Posted on

If you’re ‘normal’ and you know it…

A stuffed sparrow

Nostalgia

Childhood is shrouded in so much of our own nostalgia. I get a jolt in the opening bit of Star Wars, when the introductory words go up the screen. I feel it when I smell Charlie by Revlon, my Mum’s favourite perfume and there’s loads of it floating round at Christmas, when the fairy lights are twinkling and Mr Bean is on the TV.

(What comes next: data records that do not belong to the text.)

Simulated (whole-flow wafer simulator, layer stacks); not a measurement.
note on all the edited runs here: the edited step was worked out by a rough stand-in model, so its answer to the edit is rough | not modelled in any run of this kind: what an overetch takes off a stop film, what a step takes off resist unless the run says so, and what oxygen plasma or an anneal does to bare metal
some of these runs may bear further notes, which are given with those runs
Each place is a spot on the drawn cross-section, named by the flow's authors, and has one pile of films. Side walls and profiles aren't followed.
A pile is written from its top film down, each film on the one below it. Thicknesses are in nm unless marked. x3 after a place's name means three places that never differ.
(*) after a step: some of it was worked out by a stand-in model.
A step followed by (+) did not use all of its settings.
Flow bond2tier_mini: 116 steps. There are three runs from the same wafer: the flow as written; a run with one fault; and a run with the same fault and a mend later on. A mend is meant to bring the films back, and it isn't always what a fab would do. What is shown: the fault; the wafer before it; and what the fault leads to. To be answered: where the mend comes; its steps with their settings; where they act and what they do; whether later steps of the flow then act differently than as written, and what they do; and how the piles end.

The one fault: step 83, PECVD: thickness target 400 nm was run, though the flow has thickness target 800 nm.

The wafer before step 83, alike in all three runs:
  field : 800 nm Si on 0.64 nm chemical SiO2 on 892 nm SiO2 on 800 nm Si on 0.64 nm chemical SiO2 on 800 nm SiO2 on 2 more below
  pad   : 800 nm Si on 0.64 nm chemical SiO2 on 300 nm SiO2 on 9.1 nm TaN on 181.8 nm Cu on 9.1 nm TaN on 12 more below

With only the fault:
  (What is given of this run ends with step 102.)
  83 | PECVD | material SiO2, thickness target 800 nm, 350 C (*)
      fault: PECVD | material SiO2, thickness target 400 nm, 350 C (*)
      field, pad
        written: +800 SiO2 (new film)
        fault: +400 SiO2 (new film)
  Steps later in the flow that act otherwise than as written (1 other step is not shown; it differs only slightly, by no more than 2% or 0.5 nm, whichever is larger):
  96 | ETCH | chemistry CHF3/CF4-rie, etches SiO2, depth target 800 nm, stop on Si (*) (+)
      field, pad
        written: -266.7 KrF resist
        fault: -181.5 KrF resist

But we forget, nostalgia isn’t a universal feeling. Not everyone feels it about the same things. Maybe the internet has ruined us with too many of the, ‘you know you’re a child of the eighties if…” quizzes, making it feel like our nostalgia is normal.

What makes us normal?

Every childhood is normal and every childhood will have things that were just the fabric of the everyday, some of the stuff that makes us who we are. Maybe it’s certain cooking smells, maybe it’s the headscarves drying on the washing line, or the language our grandparents speak or the familiarity of going on holiday to where our relatives live. It might be being part of a blended family, having two bedrooms in different parts of town or having two Mums or being brought up in care or by Grandparents.

Somewhere along the line, in book land, white boys living with a Mum and a Dad with maybe one or two siblings, became shorthand for normal.

We need diverse books

Of course this has a lot to do with publishing decision makers. But we don’t have to keep accepting it. It’s 2019 now and we don’t need stories to be like this anymore. Children are cleverer than we give them credit for, understand the world better than we expect them to and can handle difference with more kindness and compassion than we could ever imagine.

Diversity in upbringing is what results in innovation, in fascinating insight and comment and lots and lots of stories. We want everybody’s stories to be told. We want to hear everybody’s stories because that’s what we’re about. Exciting, entrancing, engaging stories with beautiful illustrations.

This story isn’t engaging or entrancing but just in case you think I might be secretly extra specially ‘normal’…

My ‘normal’ childhood

 I grew up in a household where it was normal for my Mam and Dad to pick up dead birds from the side of the road and pop them in the freezer for their friend, the local forest ranger, who would stuff them for his taxidermy collection. One year my mam defrosted a collection of sparrows thinking it was a lasagne.